One of the harshest criticisms levelled against some police officers is that they use excessive force in their interactions with the citizenry they are meant to serve and protect, whether against protesters, political dissidents, or people suspected of crimes.

The respondents were asked: In your opinion, how often do the police in (your country) use excessive force in managing protests or demonstrations? According to the surveys, almost four in 10 respondents (38%) say the police “often” or “always” use excessive force in managing protests or demonstrations, while another 27% say they “sometimes” do so. Only 29% say the police are “rarely” or “never” guilty of brutality in their handling of protesters.

The perception of widespread police brutality in dealing with protesters is most common in Gabon (64%), Senegal (60%), Kenya (57%), and Uganda (57%), and least common in Mauritius (17%), Cabo Verde (17%), and Seychelles (12%).

A similar picture emerges with regard to how the police deal with criminal suspects: On average, 42% of Africans say the police “often” or “always” use excessive force, and another 28% say they “sometimes” do so. Only one in four respondents (25%) think the police “rarely” or “never” treat suspected criminals brutally.

The perception of frequent police brutality in dealing with suspected criminals is most common in Senegal (62%), Gabon (57%), Tunisia (56%), and Lesotho (56%), while about one in five citizens say the same in Mauritius (21%), Madagascar (19%), and Seychelles (18%).

According to the survey, there are also divergent experiences with and perceptions of police. For instance, the survey found that urban residents (45%), younger people (40%-45%), men (46%), and poor citizens (43%) are more likely to encounter the police at checkpoints, during identity checks or traffic stops, or during an investigation than rural residents, older people, women, and well-off citizens.

Police brutality in Uganda

In August, 2023, Afrobarometer’s Ronald Makanga Kakumba and Matthias Kroenke, noted in a policy brief titled, “Brutality and corruption undermine trust in Uganda’s police: Can damage be undone?” how over the past two decades, the Uganda Police has lost a lot of its most important currency – public trust.

The Uganda police is responsible for enforcing the law, preventing crime, maintaining public order and security and protecting people’s lives and property but, it has quite often been criticized for brutality meted out against the very citizens meant to be under their protection.

A majority of Ugandans say that most of all members of the police are corrupt and that they frequently use excessive force in dealing with suspected criminal and managing protests.

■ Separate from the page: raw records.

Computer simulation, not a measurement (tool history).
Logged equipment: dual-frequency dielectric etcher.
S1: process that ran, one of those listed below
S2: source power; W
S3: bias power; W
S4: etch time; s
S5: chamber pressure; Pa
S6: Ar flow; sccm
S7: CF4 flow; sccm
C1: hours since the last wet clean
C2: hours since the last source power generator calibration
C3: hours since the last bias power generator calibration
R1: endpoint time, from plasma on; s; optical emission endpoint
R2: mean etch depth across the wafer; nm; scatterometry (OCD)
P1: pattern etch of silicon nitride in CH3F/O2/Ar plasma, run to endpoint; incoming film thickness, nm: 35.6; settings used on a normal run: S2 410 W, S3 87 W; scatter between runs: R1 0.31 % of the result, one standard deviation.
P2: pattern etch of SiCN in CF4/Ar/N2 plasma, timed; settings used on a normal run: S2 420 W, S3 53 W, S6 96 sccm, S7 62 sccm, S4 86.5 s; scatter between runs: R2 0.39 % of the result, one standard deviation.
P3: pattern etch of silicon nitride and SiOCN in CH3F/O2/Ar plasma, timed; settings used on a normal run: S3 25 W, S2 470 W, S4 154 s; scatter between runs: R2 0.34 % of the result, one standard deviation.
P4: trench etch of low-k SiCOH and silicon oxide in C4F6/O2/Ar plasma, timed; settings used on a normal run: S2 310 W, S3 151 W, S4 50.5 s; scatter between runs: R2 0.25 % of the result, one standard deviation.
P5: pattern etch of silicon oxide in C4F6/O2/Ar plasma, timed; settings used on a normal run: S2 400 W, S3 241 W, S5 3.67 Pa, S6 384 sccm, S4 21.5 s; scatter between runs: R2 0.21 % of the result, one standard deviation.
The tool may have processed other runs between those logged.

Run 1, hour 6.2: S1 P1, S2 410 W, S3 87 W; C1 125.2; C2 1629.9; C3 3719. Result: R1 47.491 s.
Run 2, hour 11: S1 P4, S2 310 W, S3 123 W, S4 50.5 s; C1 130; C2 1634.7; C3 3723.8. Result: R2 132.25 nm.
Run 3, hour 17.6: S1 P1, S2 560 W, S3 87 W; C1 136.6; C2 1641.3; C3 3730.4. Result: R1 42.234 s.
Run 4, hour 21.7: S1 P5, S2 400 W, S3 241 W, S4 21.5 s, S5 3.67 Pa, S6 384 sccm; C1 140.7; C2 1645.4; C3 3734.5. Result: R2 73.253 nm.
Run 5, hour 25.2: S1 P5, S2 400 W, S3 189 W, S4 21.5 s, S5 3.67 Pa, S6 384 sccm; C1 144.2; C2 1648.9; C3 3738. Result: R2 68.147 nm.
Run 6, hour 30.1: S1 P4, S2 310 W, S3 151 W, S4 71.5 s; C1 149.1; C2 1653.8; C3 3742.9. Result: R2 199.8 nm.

Makanga and Kroenke said without this public trust, it is more difficult for the police to get public support for crime prevention measures, community safety initiatives and criminal investigations.

Police presence and performance

According to the findings, police presence and contact are not significantly correlated with perceptions of police professionalism, police corrupt behaviour or police brutality but, the researchers say high levels of police professionalism are correlated with perceptions of less police corruption and police brutality.

According to the surveys, perceived police professionalism is strongly associated with citizens trust in the police. “Countries with higher scores on police professionalism tend to record better government performance evaluations on crime,” notes the report in part.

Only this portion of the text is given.